Lots of folks want to run for the Los Angeles City Council District 15 seat being abandoned by Janice Hahn, recently elected to Congress. Voters will probably soon realize that several of the CD 15 candidates sound exactly the same as the current City Council.

The L.A. City Council votes unanimously a lot. Not 50 percent of the time, and not 75 percent of the time, but 99.993 percent of the time, says a respected think tank.

They think alike. There's virtually no room for serious dissent on the Los Angeles City Council. With the flight of the almost always unanimous-voting Janice Hahn, are they also going to start looking alike?

Candidate Warren Furutani is remembered best by some in Los Angeles for doing little of value during his long, seat-warming years on the Los Angeles Unified School District Board of Education.

During Furutani's era on the LAUSD school board, the schools circled the drain. Virtually no reform was in sight. Things were far worse than today's dismal, but, much more hopeful, situation at LAUSD.

Furutani looks like current City Councilman Paul Koretz, doesn't he?

Is it doubly strange that Koretz and Furutani were both California state legislators?

That both seem to parrot one another?

And that both had to/will have to carpetbag inside the L.A. city limits because they didn't/don't actually live in Los Angeles? (Furutani lives in Harbor Gateway, so he won't need to move inside the city limits as did ex-West Hollywood City Councilman Koretz.)

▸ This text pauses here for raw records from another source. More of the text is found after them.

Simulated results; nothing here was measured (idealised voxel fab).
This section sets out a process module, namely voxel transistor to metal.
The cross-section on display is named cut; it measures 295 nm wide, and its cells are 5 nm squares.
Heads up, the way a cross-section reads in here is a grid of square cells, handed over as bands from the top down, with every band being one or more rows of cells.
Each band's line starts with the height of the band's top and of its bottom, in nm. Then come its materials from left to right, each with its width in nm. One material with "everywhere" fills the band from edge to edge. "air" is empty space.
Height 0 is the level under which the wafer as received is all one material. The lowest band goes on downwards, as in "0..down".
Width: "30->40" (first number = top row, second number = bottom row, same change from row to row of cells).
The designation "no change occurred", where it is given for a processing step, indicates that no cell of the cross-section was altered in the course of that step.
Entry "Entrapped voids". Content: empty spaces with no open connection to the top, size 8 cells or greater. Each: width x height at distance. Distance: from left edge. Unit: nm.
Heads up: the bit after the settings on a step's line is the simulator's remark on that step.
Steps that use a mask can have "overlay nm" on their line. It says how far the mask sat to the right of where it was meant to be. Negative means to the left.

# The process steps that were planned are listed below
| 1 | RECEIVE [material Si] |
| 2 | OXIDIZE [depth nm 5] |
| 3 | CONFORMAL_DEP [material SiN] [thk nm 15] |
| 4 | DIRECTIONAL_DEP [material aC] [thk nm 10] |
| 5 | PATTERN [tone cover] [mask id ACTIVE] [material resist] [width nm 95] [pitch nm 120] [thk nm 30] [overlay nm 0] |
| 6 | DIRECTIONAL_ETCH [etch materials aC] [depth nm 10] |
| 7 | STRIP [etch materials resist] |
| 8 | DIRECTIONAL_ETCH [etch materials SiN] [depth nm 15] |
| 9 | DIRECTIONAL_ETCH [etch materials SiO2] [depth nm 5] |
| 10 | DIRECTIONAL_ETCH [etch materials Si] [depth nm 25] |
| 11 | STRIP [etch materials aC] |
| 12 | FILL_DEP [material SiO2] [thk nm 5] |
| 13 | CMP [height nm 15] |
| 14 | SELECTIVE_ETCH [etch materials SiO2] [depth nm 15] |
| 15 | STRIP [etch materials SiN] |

Los Angeles City Council: Dissent is so unpleasant

Los Angeles City Council: Dissent is so unpleasant

Early word is that no matter who wins among the candidates to replace Janice Hahn — two other contenders for her seat are union honcho Pat McOsker and former Councilman Rudy Svorinich Jr. — the L.A. City Council's unanimous vote rate will remain at or near a disturbing 99.993 percent.

According to the Los Angeles Daily News, the election is set for Nov. 8, with a very likely runoff next January because none of these folks will win 50 percent of the vote outright.

There's no media-anointed “favorite” candidate yet, but who knows? City Hall could enter a new era of not only thinking alike, but looking alike.